After the 18th Amendment took effect in January 1920, those who campaigned for public restrooms as a way to keep people out of bars had achieved their goal. And they weren’t the only ones to run out of steam. “The 1910s were still part of the Progressive Era, and there was high prestige for what the government could do,” Baldwin says. “But by the 1920s, there was a sense of exhaustion.” 

The often-ornate architectural features of public comfort stations made these facilities costly to build and maintain. Plus, the women who originally campaigned for these spaces had since moved on to a different type of public restroom. Upper- and middle-class white women gradually gained access to hotels, theaters, train stations, and, most notably, department stores. These privately owned establishments offered a far more enticing option — “public” restrooms designed to mimic the design and comforts of home, with lounges full of sofas and vanities for freshening up. 

But out of all the amenities this new class of restrooms provided, few had the appeal of their exclusivity. These weren’t pay toilets, per se, but the expectation was that the people using them had purchased tickets to a play or a railway journey, or beverages while socializing in a hotel, or spent the afternoon shopping in a department store. The latter, Baldwin says, were the most accessible to customers of varying classes. So, in an effort to keep well-heeled patrons of high-end retail establishments content, “bargain basements” opened on lower levels — giving less-affluent women a place both to shop and use the facilities without mingling with wealthier clientele.
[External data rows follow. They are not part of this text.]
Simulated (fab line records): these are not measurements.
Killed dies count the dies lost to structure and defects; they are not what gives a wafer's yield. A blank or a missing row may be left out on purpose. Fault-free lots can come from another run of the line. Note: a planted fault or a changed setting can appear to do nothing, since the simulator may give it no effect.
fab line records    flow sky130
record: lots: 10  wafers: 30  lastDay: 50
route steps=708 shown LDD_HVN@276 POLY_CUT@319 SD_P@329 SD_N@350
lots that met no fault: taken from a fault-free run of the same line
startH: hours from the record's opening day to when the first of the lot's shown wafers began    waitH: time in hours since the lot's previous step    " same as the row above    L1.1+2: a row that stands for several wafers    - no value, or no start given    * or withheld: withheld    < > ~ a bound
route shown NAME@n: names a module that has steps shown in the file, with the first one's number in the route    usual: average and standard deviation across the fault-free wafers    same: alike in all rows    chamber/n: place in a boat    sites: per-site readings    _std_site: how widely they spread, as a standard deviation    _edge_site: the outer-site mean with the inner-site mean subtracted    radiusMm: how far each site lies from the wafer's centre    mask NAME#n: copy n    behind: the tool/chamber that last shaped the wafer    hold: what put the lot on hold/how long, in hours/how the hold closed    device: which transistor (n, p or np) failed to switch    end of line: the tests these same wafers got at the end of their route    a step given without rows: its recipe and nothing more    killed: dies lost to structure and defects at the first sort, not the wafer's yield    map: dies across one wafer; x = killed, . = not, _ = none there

This line of thinking — a contributing factor to the decline of public restrooms — involved a shift from believing that the government should be responsible for providing bodily privacy, toward what Baldwin calls a consumer model of privacy. “If the individual wants to purchase privacy, you go right ahead,” he says. “You go to that restaurant, and you buy your coffee so you can use the bathroom. But [providing bodily privacy] is not the responsibility of the taxpayers. And that seemed to be America’s choice.”